John Geggie, Donny McCaslin & Jim Doxas at The Fourth Stage, Ottawa, Canada
While the trio gave the audience the occasional moment to catch their breath, they were few and far between. With a repertoire consisting of original compositions by McCaslin and Geggie, along with a couple of standards thrown in that were so loosely interpreted as to ultimately be almost unrecognizable, the sheer power of the trio was palpable. And the three players shared the kind of instantaneous simpatico that most groups dream of. The interplay was so rich that, at times, it was difficult to tell who was leading and who was following. But, in the final analysis, that's exactly the kind of empathic interaction that makes the best jazz so exciting. When one has the chance to hear three players so clearly in tune with each other that collective motifs seem to mysteriously appear out of the ether, only to dissolve and move on to other territories, that's the kind of magic that keeps the tradition alive. Even at their most free, Geggie, McCaslin and Doxas were so in synch that their liberated exchanges felt imbued with a clear sense of purpose, rather than just being a cacophony of sounds.
To discuss individual solos is pointless. Each player demonstrated the kind of focus and intention that made their individual contributions both sing and dance. McCaslin seemed to draw from an almost endless source of inspiration, making each solo different and yet indicative of consistent musical philosophy. Geggie went from richly lyrical to abstruse, sometimes within the space of a few bars. And Doxas found ways to enrich, with punctuations that always made sense and were never musical non sequiturs. That, in the midst of a McCaslin solo for example, Geggie and Doxas were able to diverge and converge at will, playing loosely with the time and then somehow coming together into a locked-in groove, made for a memorable evening of improvisation at the highest level.
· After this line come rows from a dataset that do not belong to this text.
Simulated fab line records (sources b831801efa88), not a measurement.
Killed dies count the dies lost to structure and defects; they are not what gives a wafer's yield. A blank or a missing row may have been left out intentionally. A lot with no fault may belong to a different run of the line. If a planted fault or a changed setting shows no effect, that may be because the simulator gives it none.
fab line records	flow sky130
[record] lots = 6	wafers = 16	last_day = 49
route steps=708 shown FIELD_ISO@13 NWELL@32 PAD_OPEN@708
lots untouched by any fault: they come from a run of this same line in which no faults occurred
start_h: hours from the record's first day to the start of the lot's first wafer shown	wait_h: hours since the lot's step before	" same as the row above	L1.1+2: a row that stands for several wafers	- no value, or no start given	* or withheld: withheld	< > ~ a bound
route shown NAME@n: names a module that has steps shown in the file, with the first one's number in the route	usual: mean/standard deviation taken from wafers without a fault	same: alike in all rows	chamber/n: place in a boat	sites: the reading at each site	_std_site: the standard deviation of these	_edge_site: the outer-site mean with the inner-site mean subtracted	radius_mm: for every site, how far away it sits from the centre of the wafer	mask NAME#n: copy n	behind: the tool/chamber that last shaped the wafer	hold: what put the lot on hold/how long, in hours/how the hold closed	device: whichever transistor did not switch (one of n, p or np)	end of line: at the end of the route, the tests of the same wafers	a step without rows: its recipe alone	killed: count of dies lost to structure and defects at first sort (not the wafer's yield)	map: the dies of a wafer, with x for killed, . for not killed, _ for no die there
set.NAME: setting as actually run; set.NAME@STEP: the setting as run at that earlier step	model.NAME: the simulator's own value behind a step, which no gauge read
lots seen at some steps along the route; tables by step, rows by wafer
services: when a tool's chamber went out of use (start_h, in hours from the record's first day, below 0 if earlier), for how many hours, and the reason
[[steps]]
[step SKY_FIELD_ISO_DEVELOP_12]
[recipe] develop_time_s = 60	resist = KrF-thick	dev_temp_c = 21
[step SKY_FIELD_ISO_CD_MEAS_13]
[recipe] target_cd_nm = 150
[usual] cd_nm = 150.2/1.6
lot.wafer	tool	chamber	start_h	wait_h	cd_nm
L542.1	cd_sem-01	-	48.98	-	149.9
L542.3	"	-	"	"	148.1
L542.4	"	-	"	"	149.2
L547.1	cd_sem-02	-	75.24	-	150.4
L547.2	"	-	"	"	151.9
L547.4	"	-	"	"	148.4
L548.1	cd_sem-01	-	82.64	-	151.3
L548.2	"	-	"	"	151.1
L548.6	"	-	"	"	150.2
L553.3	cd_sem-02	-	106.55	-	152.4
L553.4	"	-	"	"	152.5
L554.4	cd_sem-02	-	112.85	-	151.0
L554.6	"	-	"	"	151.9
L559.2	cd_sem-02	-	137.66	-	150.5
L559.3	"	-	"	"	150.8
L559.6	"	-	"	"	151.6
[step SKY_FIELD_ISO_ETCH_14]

Ottawa audiences, who attended the Acoustic Hard Cell show earlier in the week and then the Geggie/McCaslin/Doxas performance, were treated to two different views of improvisation. As free as Acoustic Hard Cell could become, Berne's idiosyncratic and somehow mathematically-precise compositions lent a structure that gave a centre to the proceedings. The compositions of Geggie and McCaslin were less rigidly structured, but provided equal opportunities for free play and unencumbered exploration.
Some groups work for years to develop a distinctive group sound, but within the short course of a few days John Geggie, Donny McCaslin and Jim Doxas found common ground that created a unique and immediate chemistry. Leaving the audience exhausted but satisfied, this was a performance that will not soon be forgotten, unquestionably a highlight of the 2005 jazz season in Ottawa.